A senior loyalist source said he expected that the Housing Executive would allocate new tenants to Johnny Adair's lower Shankill home in the coming weeks.
Adair's Boundary Way home has been empty since his wife Gina and their three children fled the lower Shankill in the early hours of Wednesday February 5 after an internal revolt within Adair's 'C' company.
While Gina Adair left the house with only the possessions that she could carry, the UDA is understood to have ordered that their home was not to be ransacked and, within days, a local Christian group packed up the Adair's belongings and shipped them to Scotland.
Since then, the house has remained under lock and key while a decision is taken on who will take over the tenancy.
Initial speculation that the UDA may order that the house may never again be occupied or could even be bulldozed, have now been put aside.
While it was initially thought that Adair's chequered past might dissuade people from moving into the house, a UDA spokesman said that people were now 'queueing up' to move into the loyalist's household, but insisted that the decision on who will be handed the keys lies with the Housing Executive.
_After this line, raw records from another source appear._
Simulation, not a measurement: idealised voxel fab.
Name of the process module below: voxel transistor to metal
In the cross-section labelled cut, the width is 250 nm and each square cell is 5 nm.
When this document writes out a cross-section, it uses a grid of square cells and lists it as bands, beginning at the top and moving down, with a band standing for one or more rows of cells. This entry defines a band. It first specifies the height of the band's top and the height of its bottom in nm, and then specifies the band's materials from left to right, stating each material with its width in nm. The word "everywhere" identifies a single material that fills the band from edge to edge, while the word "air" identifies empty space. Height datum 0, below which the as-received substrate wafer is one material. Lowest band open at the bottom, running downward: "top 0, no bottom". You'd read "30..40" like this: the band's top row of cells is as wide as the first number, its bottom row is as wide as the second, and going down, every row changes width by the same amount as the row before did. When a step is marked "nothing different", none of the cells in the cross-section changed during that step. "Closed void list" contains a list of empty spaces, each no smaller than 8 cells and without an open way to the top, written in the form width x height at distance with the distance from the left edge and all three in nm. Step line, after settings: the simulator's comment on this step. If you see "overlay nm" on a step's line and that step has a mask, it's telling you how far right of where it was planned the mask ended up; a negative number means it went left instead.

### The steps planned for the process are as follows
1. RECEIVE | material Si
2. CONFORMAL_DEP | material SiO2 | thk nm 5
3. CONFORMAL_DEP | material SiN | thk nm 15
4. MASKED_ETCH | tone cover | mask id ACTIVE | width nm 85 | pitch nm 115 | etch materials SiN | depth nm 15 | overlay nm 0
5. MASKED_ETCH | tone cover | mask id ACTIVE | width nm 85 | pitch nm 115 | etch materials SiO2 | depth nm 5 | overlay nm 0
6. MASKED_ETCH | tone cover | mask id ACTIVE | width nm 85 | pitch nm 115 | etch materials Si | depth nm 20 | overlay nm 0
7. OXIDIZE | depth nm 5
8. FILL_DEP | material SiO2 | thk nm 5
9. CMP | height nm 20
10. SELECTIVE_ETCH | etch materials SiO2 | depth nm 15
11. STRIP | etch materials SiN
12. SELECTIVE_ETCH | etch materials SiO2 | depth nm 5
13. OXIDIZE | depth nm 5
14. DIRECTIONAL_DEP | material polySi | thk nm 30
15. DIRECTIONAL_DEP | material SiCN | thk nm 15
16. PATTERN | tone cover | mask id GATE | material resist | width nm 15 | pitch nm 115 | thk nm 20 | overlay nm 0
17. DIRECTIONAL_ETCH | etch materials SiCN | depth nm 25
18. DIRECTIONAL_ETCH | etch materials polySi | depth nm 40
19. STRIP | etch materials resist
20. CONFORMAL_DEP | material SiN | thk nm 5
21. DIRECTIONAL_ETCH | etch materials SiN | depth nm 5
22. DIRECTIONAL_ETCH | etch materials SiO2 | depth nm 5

"There are plenty of families who were forced out of the lower Shankill who now want to return and it is up to the executive who gets Johnny's house," the source said.
It is unclear if the steel security shutters which Adair fitted to the windows and doors of the house to thwart republican attacks and, in more recent years, attacks by loyalist gunmen, will remain as period pieces.
In May last year Adair was pictured with his wife toasting his release from jail with glasses of champagne outside the house.
While there had been speculation that the Adair family would move to the Donaghadee coastline, the Shankill loyalist always insisted that he was content where he was.
The end-of-terrace house in a cul de sac is understood to have been home to the Adairs since the early 1990s and was yards away from the offices where he and John White played host to the world's media.
A Housing Executive spokes-man last night (Friday) refused to comment on how the house would be allocated.
"As a result of recent civil unrest in the Shankill area, a number of tenants terminated their tenancies and these properties are currently being allocated to applicants on the waiting list for this area," the spokesman said.
The loyalist source said: "At the end of the day, it was a house in which the Adairs lived and now someone else will be moving in.
"I doubt if anyone will be asking to put a plaque on the wall in memory of him."